4. In the above running example, neither unite or itunes appears in our training data. We nevertheless managed to encode them meaningfully using BPE types, which would otherwise be <unk> if we were using conventional word types. Think of a rare English word that does not appear in the training data used in Question 3. Encode it using the BPE encoding you just trained. Do you get an <unk>?
More generally, justify why it is less likely that we encounter an <unk> using the BPE encoding.
5. Another way of dealing with the rare word issue is to encode the text using characters (recall A3). Comparing it to BPE, discuss the advantages and potential issues of character-level encoding.
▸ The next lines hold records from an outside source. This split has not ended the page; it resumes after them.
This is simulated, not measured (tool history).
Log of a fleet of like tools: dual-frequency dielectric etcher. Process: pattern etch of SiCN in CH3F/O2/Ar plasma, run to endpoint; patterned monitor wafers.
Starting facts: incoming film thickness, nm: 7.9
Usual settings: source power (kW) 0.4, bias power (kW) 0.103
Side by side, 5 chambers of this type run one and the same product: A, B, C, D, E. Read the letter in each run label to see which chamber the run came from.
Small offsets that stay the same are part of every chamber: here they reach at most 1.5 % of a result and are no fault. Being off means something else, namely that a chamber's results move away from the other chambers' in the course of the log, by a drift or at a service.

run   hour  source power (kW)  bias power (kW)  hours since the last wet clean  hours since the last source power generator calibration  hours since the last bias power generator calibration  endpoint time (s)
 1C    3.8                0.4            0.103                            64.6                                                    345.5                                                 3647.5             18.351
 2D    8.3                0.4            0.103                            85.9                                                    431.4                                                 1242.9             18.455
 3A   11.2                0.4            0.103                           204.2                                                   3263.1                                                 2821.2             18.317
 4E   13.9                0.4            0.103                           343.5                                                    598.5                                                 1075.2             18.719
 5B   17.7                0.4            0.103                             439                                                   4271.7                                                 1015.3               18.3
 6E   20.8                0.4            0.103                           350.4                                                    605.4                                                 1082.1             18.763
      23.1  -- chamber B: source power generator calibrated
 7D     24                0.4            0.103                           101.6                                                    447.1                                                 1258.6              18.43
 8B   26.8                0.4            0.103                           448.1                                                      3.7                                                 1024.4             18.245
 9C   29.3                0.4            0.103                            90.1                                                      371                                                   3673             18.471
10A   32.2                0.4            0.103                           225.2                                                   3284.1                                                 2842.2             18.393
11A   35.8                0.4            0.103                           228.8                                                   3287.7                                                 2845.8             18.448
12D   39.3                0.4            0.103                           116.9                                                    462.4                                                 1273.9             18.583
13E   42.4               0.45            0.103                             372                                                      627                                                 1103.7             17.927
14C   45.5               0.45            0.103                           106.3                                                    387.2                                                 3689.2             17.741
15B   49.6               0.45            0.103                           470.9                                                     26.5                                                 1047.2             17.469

Useful resources. BPE has an open-source implementation: https://github.com/rsennrich/ subword-nmt. You can use it to check your implementation or in your own research. Please refrain from copy-pasting code for this assignment.
3 CSE 447 and CSE 517 Students: Tree Labeling
Your friend, a linguist, has developed a new theory of syntactic categories. She wants to build a new treebank based on this theory, but she doesn’t want to start from scratch. Instead, she proposes to use the sentences and unlabeled tree structures—sometimes called bracketings—from the Penn Treebank, and relabel each constituent based on her new theory.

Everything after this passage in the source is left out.